The group bolstered its case with fresh polling data. A survey from the think tank and the progressive firm Data for Progress found that 70 percent of voters, including 65 percent of Republicans, believe climate action can reduce living costs. That finding suggests the pitch could resonate beyond traditional green constituencies.
"The strength of this approach is that it directly challenges the perception that reducing emissions will make your life harder and more expensive," said Naomi Klein, the prominent progressive author and founding advisory board member for the institute.
The proposal marks a deliberate shift from the Green New Deal era, which dominated progressive climate politics in 2018 and the years following. That movement sought to pair rapid decarbonization with massive expansions of social programs, promising jobs, housing, and healthcare alongside an energy transition.
While the Green New Deal energized activists and helped build a political movement, it never passed Congress. Elements of it were absorbed into President Biden's Inflation Reduction Act in 2022, which delivered substantial clean energy investments but fell well short of the systemic economic overhaul progressives sought. The Trump administration has since begun dismantling those gains.
Lessons from that experience inform the new approach. Daniel Aldana Cohen, the institute's founding co-director, said the Green New Deal was "so big picture that it came to seem unfeasible to a lot of people, and it was so far off in the distance that detractors could lie about what it was and wasn't."
The new platform aims to deliver what Aldana Cohen calls "climate policy you can touch." Rather than system-wide transformation, the focus is on concrete, observable wins: lower utility bills, heat pump installation, union-built affordable electric vehicles, and free public transit.
Research shows why this matters. Despite the scale of Biden's climate investments, only 35 percent of voters in 2024 reported hearing a lot or some about the Inflation Reduction Act. The message failed to penetrate.
The institute's platform calls for rent and insurance caps to shield residents from disaster costs, expanded public transportation, and taxes on polluters to fund climate programs. It prioritizes confronting corporate power and working alongside unions and grassroots movements to shape policy.
"True affordability has to fundamentally rewire the hardware that our economy runs on and not the wallets of shareholders and corporate executives," said Rakeen Mabud, a senior fellow at the institute.

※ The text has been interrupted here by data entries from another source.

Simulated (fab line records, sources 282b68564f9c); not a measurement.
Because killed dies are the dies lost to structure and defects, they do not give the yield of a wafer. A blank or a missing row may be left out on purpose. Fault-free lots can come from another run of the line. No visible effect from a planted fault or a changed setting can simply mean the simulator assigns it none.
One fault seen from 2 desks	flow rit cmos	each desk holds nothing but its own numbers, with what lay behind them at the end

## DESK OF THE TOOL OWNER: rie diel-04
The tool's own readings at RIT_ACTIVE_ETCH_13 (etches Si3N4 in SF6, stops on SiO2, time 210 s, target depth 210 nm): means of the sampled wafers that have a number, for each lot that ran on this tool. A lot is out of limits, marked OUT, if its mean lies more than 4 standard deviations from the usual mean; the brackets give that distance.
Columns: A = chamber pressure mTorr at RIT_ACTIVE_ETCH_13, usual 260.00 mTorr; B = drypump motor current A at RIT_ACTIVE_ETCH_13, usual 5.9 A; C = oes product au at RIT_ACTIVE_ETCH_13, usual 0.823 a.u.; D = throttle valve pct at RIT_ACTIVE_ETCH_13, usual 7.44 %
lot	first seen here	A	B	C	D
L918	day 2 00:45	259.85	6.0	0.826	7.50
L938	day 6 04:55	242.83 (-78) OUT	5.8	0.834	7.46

The group has already found political allies. New York City Mayor Zohran Mamdani, a democratic socialist, centered his campaign on affordability while integrating climate solutions. Seattle's new socialist mayor, Katie Wilson, campaigned on a platform linking climate to social housing.
The institute launched the platform at a New York City event featuring speakers from the Democratic Socialists of America and Cornell University's Climate Jobs Institute. A week later, officials took the pitch to Washington, meeting with lawmakers and hosting discussions with White House veterans, congressional staff, and labor leaders.
Not all feedback was uncritical. Labor advocates raised questions about tensions between job quality and cost reduction. Sameera Fazili, who served in the Biden White House, questioned whether large public spending plans could gain traction in a high-debt environment. Jigar Shah, who ran Biden's clean energy loans office, wondered if the platform leaned too heavily on price controls over innovation.
But Fazili said the framework could help depoliticize climate as a culture war issue by "tucking climate aims into other policy, into the issues that are the most salient for people."
The institute argues that building durable political support for climate action requires demonstrating tangible benefits to working families. Without that buy-in, officials say, the emissions reductions science demands will remain out of reach.
Author James Rodriguez: "This is the smart play for a political left that got crushed by Trump on the affordability message, but it only works if these cost-cutting promises materialize and don't become another round of overpromised, underdelivered green-washing."